Installed an EGR delete block plate with a new, metal gasket using new 13-mm copper nuts to 25 Nm (18 ft-lb). The plate has a threaded hole for the EGT probe. Wrapped Teflon tape around the lower brass fitting for the EGT probe and installed on the EGR delete block plate until tightly snug with an 11-mm socket.



Placed four new gaskets on the bolt studs of the cylinder head exhaust ports, ensuring that they are in the correct orientation and that the coated, beaded sides face the 17/22 turbo exhaust manifold. I first placed the 17/22 turbo on a piece of cardboard with the exhaust ports facing upward and then lined up each gasket to make sure they lined up. Then one at a time, placed them on the cylinder head exhaust ports.

Worked 17/22 turbo onto the cylinder head bolts from the top of the engine.

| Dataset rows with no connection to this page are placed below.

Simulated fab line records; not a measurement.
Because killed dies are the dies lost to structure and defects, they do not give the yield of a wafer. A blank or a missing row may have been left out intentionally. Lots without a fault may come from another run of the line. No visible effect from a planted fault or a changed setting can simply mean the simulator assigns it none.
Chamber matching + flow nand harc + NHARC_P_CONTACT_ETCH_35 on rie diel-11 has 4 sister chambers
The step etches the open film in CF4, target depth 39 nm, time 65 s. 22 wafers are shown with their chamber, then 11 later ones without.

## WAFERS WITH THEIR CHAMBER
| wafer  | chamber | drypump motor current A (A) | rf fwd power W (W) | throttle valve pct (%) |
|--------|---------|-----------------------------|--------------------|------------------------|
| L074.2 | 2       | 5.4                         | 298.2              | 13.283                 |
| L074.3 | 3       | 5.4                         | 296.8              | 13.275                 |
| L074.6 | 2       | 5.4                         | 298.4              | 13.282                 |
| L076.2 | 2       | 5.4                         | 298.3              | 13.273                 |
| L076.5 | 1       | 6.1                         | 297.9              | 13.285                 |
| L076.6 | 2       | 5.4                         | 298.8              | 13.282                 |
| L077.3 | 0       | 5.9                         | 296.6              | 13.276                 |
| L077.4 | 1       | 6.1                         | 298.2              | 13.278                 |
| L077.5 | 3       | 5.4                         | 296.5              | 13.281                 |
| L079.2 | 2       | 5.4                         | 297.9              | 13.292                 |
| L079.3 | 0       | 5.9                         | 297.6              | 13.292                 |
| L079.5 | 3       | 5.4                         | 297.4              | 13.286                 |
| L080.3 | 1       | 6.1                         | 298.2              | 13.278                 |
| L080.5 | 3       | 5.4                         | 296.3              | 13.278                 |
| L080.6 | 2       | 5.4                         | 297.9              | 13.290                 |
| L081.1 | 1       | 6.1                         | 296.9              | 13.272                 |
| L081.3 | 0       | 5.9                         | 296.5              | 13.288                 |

Installed the eight new copper 13-mm nuts with new expansion washers to 25 Nm (18 ft-lb), including the exhaust manifold heat shield bracket on the two lower passenger side bolts.
I tightened the bolts in the following order: 1-8-7-2-5-4-3-6

Reinstalled the exhaust manifold heat shield with two new copper 13-mm nuts to 25 Nm (18 ft-lb). I used two washers from the removed turbo, since the Bentley manual shows the washers. I had to slightly bend downward the bottom of the heat shield to fit in its bracket.



Using a new paper gasket, reinstalled the turbo oil return line with a 22-mm wrench until good and tight and a 5-mm Allen socket to 15 Nm (11 ft-lb). I used a little fresh oil to keep the paper gasket in place during the installation. I also added a little fresh oil into the 17/22 turbo oil inlet for the initial start-up.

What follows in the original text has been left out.